Which is why on GC languages that also support value types and off GC-heap allocations, one makes use of them, instead of throwing out the baby with the water.

pkolaczk · on Feb 4, 2020

A high number of short lived allocations is also a bad thing in a compacting GC environment, because every allocation gets you a reference to a memory region touched very long time ago and it is likely a cache miss. You would like to do an object pool to avoid this but then you run into a pitfall with long living objects, so there is really no good way out.

mcguire · on Feb 4, 2020

???

The allocation is going to be close to the last allocation, which was touched recently, no? The first allocation after a compaction wii be far from recent allocations, but close to the compacted objects?

pkolaczk · on Feb 5, 2020

Close to the last allocation doesn't matter. What matters is the memory returned to the application - and this is memory that has been touched long ago and unlikely in cache. If your new generation size is larger than L3 cache it will have to be fetched from main memory for sure every time you start the next 64 bytes. I believe a smart cpu will notice the pattern and will prefetch to reduce cache miss latency. But a high allocation rate will use a lot of memory bandwidth and would thrash the caches.

An extreme case of that problem happens when using GC in an app that gets swapped out. Performance drops to virtually zero then.

bearcherian · on Feb 4, 2020

The article also mentions the service was on go 1.9.2, which was released 10/2017. I'd be curious to see if the same issues exist on a build based on a more recent version of Go.

kristianp · on Feb 5, 2020

I was thinking that if their cache is just one large hash table, essentially an array of structs, the GC wouldn't need to scan it. What you say about strings contained in the map would explain their problems, however I don't see the reason for it. Wouldn't you make sure every identifier uses a fixed-length GUID or similar, which would be contained in such a struct used in the array-of-structs?

asimpletune · on Feb 4, 2020

Ok but in rust those pointers can just be borrowed obviating the need for gc at all.

masklinn · on Feb 4, 2020

Given it's a cache the entries would not have an existing natural owner… except for the cache itself.

There would be no need for a GC to traverse the entire map, but that's because rust doesn't use a GC.

falcolas · on Feb 4, 2020

While Rust does not have a discrete runtime GC process, it does utilize reference counting for dynamic memory cleanup.

So you could argue that they are still going to suffer some of the downsides of a GC'ed memory allocation. Some potential issues include non-deterministic object lifespan, and ensuring that any unsafe code they write which interacts with the cache does the "right thing" with the reference counts (potentially including de-allocation; I'm not sure what unsafe code needs to do when referencing reference counted boxes).

masklinn · on Feb 4, 2020

> While Rust does not have a discrete runtime GC process, it does utilize reference counting for dynamic memory cleanup.

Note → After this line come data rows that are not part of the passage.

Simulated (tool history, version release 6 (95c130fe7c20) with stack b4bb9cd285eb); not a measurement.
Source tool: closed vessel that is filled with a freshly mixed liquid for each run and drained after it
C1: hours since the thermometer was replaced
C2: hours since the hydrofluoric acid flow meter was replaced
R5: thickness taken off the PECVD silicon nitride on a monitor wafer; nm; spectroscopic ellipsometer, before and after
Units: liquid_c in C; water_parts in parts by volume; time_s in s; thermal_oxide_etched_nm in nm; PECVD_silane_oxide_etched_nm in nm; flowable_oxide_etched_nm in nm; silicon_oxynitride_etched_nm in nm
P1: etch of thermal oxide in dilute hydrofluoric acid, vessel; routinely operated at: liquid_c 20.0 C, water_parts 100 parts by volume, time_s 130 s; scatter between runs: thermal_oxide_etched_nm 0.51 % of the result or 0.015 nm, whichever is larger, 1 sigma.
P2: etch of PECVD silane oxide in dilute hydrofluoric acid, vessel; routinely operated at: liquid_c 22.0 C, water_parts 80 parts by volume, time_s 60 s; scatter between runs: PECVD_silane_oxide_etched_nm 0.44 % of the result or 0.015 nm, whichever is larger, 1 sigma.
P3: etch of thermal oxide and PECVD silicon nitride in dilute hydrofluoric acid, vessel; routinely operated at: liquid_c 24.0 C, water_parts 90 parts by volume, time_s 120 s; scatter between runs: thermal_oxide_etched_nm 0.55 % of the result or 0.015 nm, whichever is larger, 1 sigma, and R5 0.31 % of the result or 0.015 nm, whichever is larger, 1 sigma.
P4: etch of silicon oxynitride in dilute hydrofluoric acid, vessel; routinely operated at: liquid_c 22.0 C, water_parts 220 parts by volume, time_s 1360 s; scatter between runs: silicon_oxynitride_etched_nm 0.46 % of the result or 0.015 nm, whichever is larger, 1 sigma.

That's so misleading as to essentially be a lie.

Rust uses reference counting if and only if you opt into it via reference-counted pointers. Using Rc or Arc is not the normal or default course of action, and I'm not aware of any situation where it is ubiquitous.

> So you could argue [nonsense]

No, you really could not.

mcguire · on Feb 4, 2020

On the other hand, Rust's RAII management model behaves similarly to a reference counting system where the counts are limited to 0 and 1 (well, for a loose approximation of the 0 state), right?

steveklabnik · on Feb 4, 2020

Some people say this, but I think it's misleading; refcounting can make things live longer, but the borrow checker cannot.

Jweb_Guru · on Feb 5, 2020

Well, with ownership, a move can make things "live" longer, I guess.

steveklabnik · on Feb 5, 2020

You're not wrong. I just think there's enough difference that the analogy doesn't really work.

ta20200202 · on Feb 5, 2020

RAII for references (pointers) is a no-op. If the cache returns references to the data in its own array there is no overhead.

falcolas · on Feb 5, 2020

I was making an assumpotion that using a vector of ARC<T> would be the best way to handle a global LRU cache. Perhaps I should have specified it, but it seemed pretty obvious. Sorry if it wasn’t.

If there’s a better way to handle a global LRU cache, I’m all ears.

jhgg · on Feb 5, 2020

Assuming only one thread at a time needs to access the LRU cache (not hard with the shared-nothing message passing architecture which we employ here), the lifetime of the object being checked out from the cache is able to be understood at compile time, and we can just use the borrow checker to ensure that it remains that way (we've got a mutable reference to the LRU, and we can use that to get a mutable reference to an object within the LRU. By the time the function that is mutating the data in the LRU finishes, the references to the objects must be dead (the borrow checker will enforce that.) Since all this information is available during compile time, runtime ref-counting (via rc/arc) is not necessary.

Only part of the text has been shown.